The District of Columbia Arts Center (DCAC) in Adams Morgan announces that B. Stanley, the Executive Artistic Director for the past 27 years, is leaving the position. “It’s a tough decision, because I really love what I do, but I think it’s time for the next generation to bring their vision and passion to DCAC,” said Stanley. DCAC as it exists today is due in large part to his tenacity and dedication to the mission of the organization, performing not only his artistic and administrative roles, but also that of painter, carpenter, plumber and roofer. He has been instrumental in keeping the organization alive while working tirelessly with hundreds of visual artists, performers, theater groups, curators, funders and supporters to make DCAC the unique and treasured artistic institution that it is today.
Stanley was brought in by then Board Chair and artist, John Dreyfuss, when the future of DCAC seemed uncertain. After only five years of existence, the sudden departure of the previous director left the mostly volunteer organization in a precarious financial and operational position. Stanley stepped in as acting Executive Director on July 21, 1994 and was given the job permanently one year later. Under his guidance, DCAC started booking more shows in its theater, adding a 10pm slot that accommodated mostly music and alternative performance art. The schedule for the visual arts gallery was also expanded, and with a newly formed Visual Arts Committee, began seeking out new and diverse voices in the DC arts scene.

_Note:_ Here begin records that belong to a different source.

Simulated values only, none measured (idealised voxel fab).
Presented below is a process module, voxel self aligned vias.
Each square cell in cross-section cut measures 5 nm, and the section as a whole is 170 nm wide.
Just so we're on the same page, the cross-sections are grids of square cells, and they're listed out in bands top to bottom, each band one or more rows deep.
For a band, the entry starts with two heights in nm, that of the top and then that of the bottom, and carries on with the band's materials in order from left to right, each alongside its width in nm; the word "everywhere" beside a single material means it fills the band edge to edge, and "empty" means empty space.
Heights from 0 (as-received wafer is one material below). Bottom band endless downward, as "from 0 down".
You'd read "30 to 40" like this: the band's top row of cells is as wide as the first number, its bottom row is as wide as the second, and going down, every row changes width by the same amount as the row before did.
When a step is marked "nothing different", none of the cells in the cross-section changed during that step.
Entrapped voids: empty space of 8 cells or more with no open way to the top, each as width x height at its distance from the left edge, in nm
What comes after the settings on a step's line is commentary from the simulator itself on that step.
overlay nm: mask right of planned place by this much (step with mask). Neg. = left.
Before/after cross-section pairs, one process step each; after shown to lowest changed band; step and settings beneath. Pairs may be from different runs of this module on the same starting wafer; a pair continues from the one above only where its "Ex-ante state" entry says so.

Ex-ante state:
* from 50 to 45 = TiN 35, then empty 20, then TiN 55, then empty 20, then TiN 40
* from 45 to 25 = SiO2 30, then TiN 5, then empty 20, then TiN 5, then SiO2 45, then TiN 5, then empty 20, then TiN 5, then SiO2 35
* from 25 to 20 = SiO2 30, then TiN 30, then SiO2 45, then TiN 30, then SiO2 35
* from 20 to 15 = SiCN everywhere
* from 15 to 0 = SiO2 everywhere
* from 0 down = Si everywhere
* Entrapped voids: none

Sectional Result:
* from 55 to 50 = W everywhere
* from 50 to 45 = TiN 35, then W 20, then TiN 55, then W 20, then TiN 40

Stanley made his mark as an arts innovator in Washington during the early 1980’s. He was a co-founder of the experimental theater group, Theatre Du Jour, which renovated and operated the Jarry Performance Studio at 14th and T Streets NW and the originator of the JavaRama, a coffeehouse performance space next door; both entities that he and his colleagues built from scratch with no outside funding. He was a fixture on the performance scene, appearing at DC Space and the WPA as well as founding and emceeing “The Performance Improv Jam,” a monthly open mic of sorts for performers of all kinds in a loft above the now defunct Ardis Music Store on Connecticut Avenue, and which continued for six years in three locations. In 1987 he left DC for New York, where he worked with The Living Theater and Protean Forms Collective, and in 1989 went to Pontremoli, Italy to work with the Institutet for Scenkonst, a Swedish theatre group with a focus on pedagogy. Upon his return to the U.S. in 1994, his plans to return to New York for a short time and then back to Europe were interrupted when his artistic roots in DC drew him to DCAC and its commitment to making sure that artists had a place to do their work. “Most of the places I had access to when I was coming up as an artist didn’t exist anymore, and I didn’t want to see DCAC vanish as well,” says Stanley. His plan was to stay for five years. During his tenure at DCAC he has continued to act and direct with Theatre Du Jour as well as performing with other groups such as Cherry Red Productions and the Puppet Co., and is currently working on a solo performance that will open at DCAC this fall.
The Board of Directors of DCAC is posting a listing for the job of Executive Director and hopes to fill the position by September. “Not that we can find another B. Stanley,” Board Chair Philip Barlow noted, “but hopefully we can find someone who embraces DCAC’s mission like he has.” What’s next for Stanley? He has plenty of ideas for performances with Theatre Du Jour, and will be glad to get back into rehearsals with the group as soon as safely possible.
The District of Columbia Arts Center (DCAC) is a nonprofit 501(c)(3), artist-run, member-supported organization located in Adams Morgan. It was founded to support new, emerging and underserved artists by providing affordable and accessible space and programs while developing relationships with audiences. DCAC seeks out artists from minority communities, artists at the beginning of their careers, artists producing noncommercial or experimental work, and self-taught artists, offering them the first rung on the difficult ladder of a professional arts career. It does not shy away from the political or controversial. In any given year, DCAC will host over 200 performances of over 30 different groups; present 13 art exhibitions of over 50 artists with opening receptions and artists’ talks; run artists’ collective and curatorial mentorship programs; host over 125 rehearsals and workshops; design and publish three full color gallery catalogs; and provide fiscal sponsorship and guidance to artists and emerging arts organizations.